Rather, perhaps you will say that the halakha of eating second tithe in Jerusalem in the present is derived from a comparison to first fruits: First fruits require that they be brought to a specific place, i.e., Jerusalem, and second tithe requires that they be brought to a specific place. Just as first fruits may be eaten only in the presence of the Temple, so too, second tithe may be eaten only in the presence of the Temple.

But this comparison is also flawed, as what is unique about first fruits? They are unique in that they require placement before the altar, as it is stated: “And the priest shall take the basket out of your hand, and set it down before the altar of the Lord your God” (Deuteronomy 26:4). Perhaps it is for this reason that they must be eaten in the presence of the Temple. Shall you say that this is also the case with regard to second tithe, which is not obligated in placement before the altar?

The verse states with regard to second tithe: “And you shall eat before the Lord your God in the place that He shall choose to cause His name to dwell there, the tithe of your grain, of your wine, and of your oil, and the firstborn of your cattle and sheep” (Deuteronomy 14:23). This verse compares second tithe to the firstborn: Just as a firstborn is eaten only in the presence of the Temple, so too, second tithe is eaten only in the presence of the Temple. This concludes the statement of Rabbi Yishmael.

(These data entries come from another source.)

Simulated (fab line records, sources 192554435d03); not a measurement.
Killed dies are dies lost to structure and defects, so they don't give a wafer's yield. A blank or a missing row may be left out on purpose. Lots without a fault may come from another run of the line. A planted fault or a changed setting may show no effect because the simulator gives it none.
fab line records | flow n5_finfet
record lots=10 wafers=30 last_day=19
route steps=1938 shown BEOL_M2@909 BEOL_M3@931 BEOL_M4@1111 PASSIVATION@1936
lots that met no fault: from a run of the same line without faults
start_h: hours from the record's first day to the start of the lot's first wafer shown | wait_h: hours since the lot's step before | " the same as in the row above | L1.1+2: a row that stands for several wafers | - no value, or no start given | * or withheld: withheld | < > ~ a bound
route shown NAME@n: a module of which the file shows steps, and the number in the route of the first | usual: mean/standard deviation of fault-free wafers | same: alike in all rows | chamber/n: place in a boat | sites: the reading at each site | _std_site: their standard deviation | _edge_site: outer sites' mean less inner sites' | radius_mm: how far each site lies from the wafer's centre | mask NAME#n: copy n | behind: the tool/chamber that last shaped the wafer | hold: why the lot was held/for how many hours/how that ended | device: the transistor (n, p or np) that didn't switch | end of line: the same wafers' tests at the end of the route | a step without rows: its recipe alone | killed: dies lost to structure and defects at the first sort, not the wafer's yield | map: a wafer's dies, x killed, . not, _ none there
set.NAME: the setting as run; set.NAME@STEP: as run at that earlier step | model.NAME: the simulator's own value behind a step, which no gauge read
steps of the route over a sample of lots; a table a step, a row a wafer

The Gemara analyzes the opinion of Rabbi Yishmael: But let the inference return and compare second tithe to both the firstborn and first fruits together, and let the halakha of second tithe be derived by analogy from the common element [bema hatzad] of the two sources: Just as the firstborn and first fruits both require that they be brought to a specific place and are not eaten in the present time, so too, second tithe, which also requires that it must be brought to a specific place, should not be eaten in the present time.

Rav Ashi said: The halakha of second tithe cannot be derived in this manner, because it can be said: What is notable about the common element of these cases? They are notable in that they have an aspect of their halakha that involves the altar: A firstborn must have its blood and sacrificial portions placed upon the altar, and first fruits must be placed before the altar, whereas no obligation with regard to the altar applies to the second tithe at all.

According to Rabbi Yishmael, a firstborn is not eaten in the present day, but with regard to second tithe he is uncertain about the halakha. The Gemara asks: And what does he hold? If he holds that the initial consecration both sanctified Jerusalem for its time and sanctified Jerusalem forever, including the period after the destruction of the Temple, then a firstborn is no different and second tithe is no different, as both are capable of being brought to Jerusalem: In the case of the firstborn, an altar may be built upon which it may be offered, while second tithe may be eaten in Jerusalem, and the presence of the Temple is not required for either one. And if he holds that the initial consecration sanctified Jerusalem for its time but did not sanctify Jerusalem forever, and he is still uncertain about the status of second tithe, then raise the dilemma even with regard to the firstborn.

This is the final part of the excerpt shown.